Lebanon's chances of having a government dealt fresh blow
BEIRUT: The chances of Lebanon having a working government this week received a fresh blow last night. Druze leader Walid Jumblatt, whose parliamentary bloc was expected to be in the Cabinet, slammed plans by Premier-designate Fouad Siniora to form a government of technocrats, unconnected to party affiliations.
Jumblatt warned he would not cooperate with a government which contained what he called "non-political" ministers and that his parliamentary bloc of 16 MPs would vote against it.
Siniora, who was unavailable for comment following Jumblatt's criticism, had decided on a cabinet of technocrats following a meeting yesterday with President Emile Lahoud, who was in favor of the idea.
Siniora said: "After running out of options we have come to the last option, which is [ministers] from outside Parliament."
He added: "In a meeting with Lahoud, I proposed forming a government of non-party figures who come from outside parliament but who enjoy the confidence of the legislature's main blocs."
Siniora said: "I was working for a technocrat lineup parallel with preparing the political lineup. All I have to do is to add the last touches and continue from where I stopped. The situation the country is facing requires a homogeneous government free of the infighting that characterized the era of the late Rafik Hariri."
But other parties object to forming a government controlled by the parliamentary majority insisting it is against both the country's Constitution and Taif Accord.
The head of the Loyalty to the Resistance bloc, South MP Mohammad Raad, said: "We, in Hizbullah, have no issue with the number of cabinet ministers, but with the policy that tries to force the will of a parliamentary majority over the will of the majority of the Lebanese people."
Raad added: "Whether the government was formed from political, technocrat or neutral elements, we want it to confront the urgent challenges facing the country and gain the trust of the people."
Lebanon has been without a proper functioning government since last year. A succession of interim governments presided over the country before the May-June elections.
But following the landslide victory of Lebanon's anti-Syrian opposition groups in the election, they have failed to form a government, leaving Lebanon in a political limbo.
It emerged in news reports from the United States that Washington blamed Lahoud for Lebanon's continuing political paralysis.

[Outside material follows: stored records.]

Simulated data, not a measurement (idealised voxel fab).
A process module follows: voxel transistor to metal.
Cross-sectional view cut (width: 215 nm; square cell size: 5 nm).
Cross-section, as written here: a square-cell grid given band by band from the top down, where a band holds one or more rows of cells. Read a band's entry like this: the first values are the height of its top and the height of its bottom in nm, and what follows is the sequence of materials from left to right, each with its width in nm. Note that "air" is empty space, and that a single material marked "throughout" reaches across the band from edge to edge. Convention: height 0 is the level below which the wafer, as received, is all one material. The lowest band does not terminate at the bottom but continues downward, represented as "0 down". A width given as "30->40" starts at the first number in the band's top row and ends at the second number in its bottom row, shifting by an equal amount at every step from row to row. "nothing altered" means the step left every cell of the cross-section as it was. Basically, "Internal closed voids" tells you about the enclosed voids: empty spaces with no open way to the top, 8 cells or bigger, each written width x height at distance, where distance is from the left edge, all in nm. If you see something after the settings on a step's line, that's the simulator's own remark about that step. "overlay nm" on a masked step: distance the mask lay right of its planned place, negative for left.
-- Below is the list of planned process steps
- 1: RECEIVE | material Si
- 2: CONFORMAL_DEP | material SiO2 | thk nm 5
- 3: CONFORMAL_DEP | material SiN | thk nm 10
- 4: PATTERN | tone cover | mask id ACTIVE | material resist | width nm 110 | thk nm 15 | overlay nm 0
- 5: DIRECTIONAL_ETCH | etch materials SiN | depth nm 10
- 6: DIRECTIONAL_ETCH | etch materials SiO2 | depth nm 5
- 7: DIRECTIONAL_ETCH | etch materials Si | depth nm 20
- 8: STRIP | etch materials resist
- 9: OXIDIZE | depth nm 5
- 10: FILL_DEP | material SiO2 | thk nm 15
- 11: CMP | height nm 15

A report in Nahanet said: "U.S. officials have expressed embarrassment and concern over attempts by President Lahoud and his political allies to hamper the formation of the Lebanese government by manipulating public apprehensions, hiding behind constitutional privileges and making incessant impossible conditions."
In Beirut a U.S. Embassy spokesperson told The Daily Star: "Given the strong Parliamentary support for the designation of Fouad Siniora as prime minister, the United States hopes that a cabinet can be formed as quickly as possible. This will enable the government to start work on the economic and political reform program called for by the Lebanese people. The international community stands ready to assist Lebanon to move forward on reform but cannot do that until a cabinet has been formed. For that to happen, we hope the president, the speaker of Parliament and the prime minister-designate will all use their constitutional roles to accelerate the process and not undermine the efforts of others."
The spokesperson added: "One should not let the perfect be the enemy of the good. The Lebanese, with so many contrasting ideas about what constitutes a perfect cabinet, risk lose the momentum for reform altogether."